The logical result of this separation is that he is “plunged into radical isolation and miserable exposure to death-in-life.” Separating oneself from nature is its own punishment, just as, in Dante’s Inferno, the souls punish themselves by cutting themselves off from divine love. They are, say, blown by the winds of ceaseless desire (the adulterous lovers Paulo and Francesca) or encased in permanent ice (those who betray their heart and their friends, like Judas). Whatever short thrill we get from dominating nature—from shooting the albatross—we pay for by finding ourselves lost in an alien and hostile environment. Furthermore, we deprive ourselves of the spiritual sustenance that nature provides.
Just as failure of the imagination leads us into this condition, however, exercising the imagination can restore us to health. The Mariner’s salvation lies in seeing the beauty of the water snakes, which previously he had regarded as “slimy, slimy things”:
Beyond the shadow of the ship,
I watched the water-snakes
They moved in tracks of shining white
And when they reared, the elvish light
Fell of in hoary flakes.
Within the shadow of the ship
I watched their rich attire:
Blue glossy green and velvet black
they coiled and swam, and every track
Was a flash of golden fire.
O happy living things! No tongue
Their beauty might declare:
A spring of love gushed from my heart,
And I blessed them unaware:
Sure my kind saint took pity on me,
and I blessed them unaware.
The Mariner’s tortuous journey ultimately brings him to the succinctly-stated revelation that he shares with the wedding guest at the end of the poem:
He prayeth best, who loveth best
All things both great and small;
for the dear God who loveth us,
He made and loveth all.
John mentions other instances where the imagination has allowed people to step beyond the narrow boundaries of self and seek a kinship with nature. William Wilberforce, best known for his anti-slavery work, also was actively involved in the promotion of animal welfare. According to John, he had many pets, denounced such practices as bull-baiting, and helped found the Royal Society for the Prevention of Cruelty to Animals.

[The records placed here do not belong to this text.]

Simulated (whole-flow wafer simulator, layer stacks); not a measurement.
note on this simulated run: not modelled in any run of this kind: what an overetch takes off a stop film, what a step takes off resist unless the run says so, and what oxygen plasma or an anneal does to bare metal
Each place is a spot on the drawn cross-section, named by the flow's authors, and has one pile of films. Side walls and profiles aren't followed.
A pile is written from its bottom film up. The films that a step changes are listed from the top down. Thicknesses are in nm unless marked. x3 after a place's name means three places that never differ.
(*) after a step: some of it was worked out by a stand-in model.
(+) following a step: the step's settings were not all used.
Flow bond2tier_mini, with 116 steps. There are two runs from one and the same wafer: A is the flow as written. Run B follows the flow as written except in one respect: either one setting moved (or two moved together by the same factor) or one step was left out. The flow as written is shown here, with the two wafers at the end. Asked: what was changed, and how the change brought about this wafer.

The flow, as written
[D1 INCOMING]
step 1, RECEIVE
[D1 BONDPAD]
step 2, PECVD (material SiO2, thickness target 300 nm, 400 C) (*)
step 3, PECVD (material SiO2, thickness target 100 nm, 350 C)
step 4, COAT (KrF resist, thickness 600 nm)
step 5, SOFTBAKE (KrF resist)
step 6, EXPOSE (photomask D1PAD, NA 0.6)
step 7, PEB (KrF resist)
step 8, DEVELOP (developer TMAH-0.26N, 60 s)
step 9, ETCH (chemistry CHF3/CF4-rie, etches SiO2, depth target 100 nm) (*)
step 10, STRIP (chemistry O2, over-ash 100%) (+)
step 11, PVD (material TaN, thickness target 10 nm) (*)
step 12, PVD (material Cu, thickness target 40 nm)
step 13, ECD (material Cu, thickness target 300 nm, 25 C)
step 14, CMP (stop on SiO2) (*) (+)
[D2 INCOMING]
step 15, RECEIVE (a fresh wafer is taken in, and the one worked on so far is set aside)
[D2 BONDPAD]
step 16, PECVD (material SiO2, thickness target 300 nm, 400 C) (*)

All this is useful background for understanding the significance of Aslan. John notes Lewis’s emphasis on Aslan’s wildness, quoting Mr. Beaver (in Lion, the Witch, and the Wardrobe), “He’ll be coming and going….He’s wild, you know. Not like a tame lion” and “Course he isn’t safe. But he’s good. He’s the King, I tell you.” On the issue of wildness, John cites Wendell Berry’s description of God as “the wildest being in existence.” He also cites the Book of Job, where God references nature and various powerful creatures (starting with whales) to show Job how much more to creation there is than human beings.
If, as John sees it, Lewis attributing “deific and Christological powers to a wild beast” is a “boldly original stroke,” it’s because it takes us out a human-centered version of creation to one encompassing all of nature. This vision is further accentuated by the creation scene in The Magician’s Nephew:
Aslan’s voice surpasses ordinary speech to become wild but beautiful song, as he joins in harmony with other voices to sing the land of Narnia into existence. The author’s poetically stirring account of this creation parallels the Job-author’s evocation of that primal era. “When the morning stars sang together and all the heavenly beings shouted for joy.”
To be sure, Aslan then anoints a son of Adam and a daughter of Eve as the rulers of this creation. Lewis still awards humans top billing once creation gets started. All the same, Aslan being a lion opens up new possibilities.
John concludes by asking why we think that God’s incarnation in the world has to necessarily be human. He even wonders how the Christian vision would handle the possibility of non-human life on other planets. Then he observes that Lewis starts to grapple with these very questions in his science fiction. While “Lewis the essayist and rational apologist might hesitate to speculate about such issues, Lewis the imaginative fiction writer was arguably more adventurous, a mental traveler disposed to visit lands as strange as Narnia if not stranger still.”
That last observation takes me back to a talk I heard by Rob MacSwain, editor of the Cambridge Companion to C. S. Lewis who teaches at Sewanee’s School of Theology. After saying that Anglicans/Episcopalians are not as theological as other denominations (say, Catholics and Lutherans), MacSwain immediately qualified his assertion by noting that they do theology in other ways. Instead of engaging in systematic thought, they use poetry and literature to explore metaphysical issues. MacSwain noted as examples John Donne, George Herbert, Henry Vaughan, Alfred Lord Tennyson, and of course C.S. Lewis. My friend’s article makes clear how even a children’s series can be part of that exploration.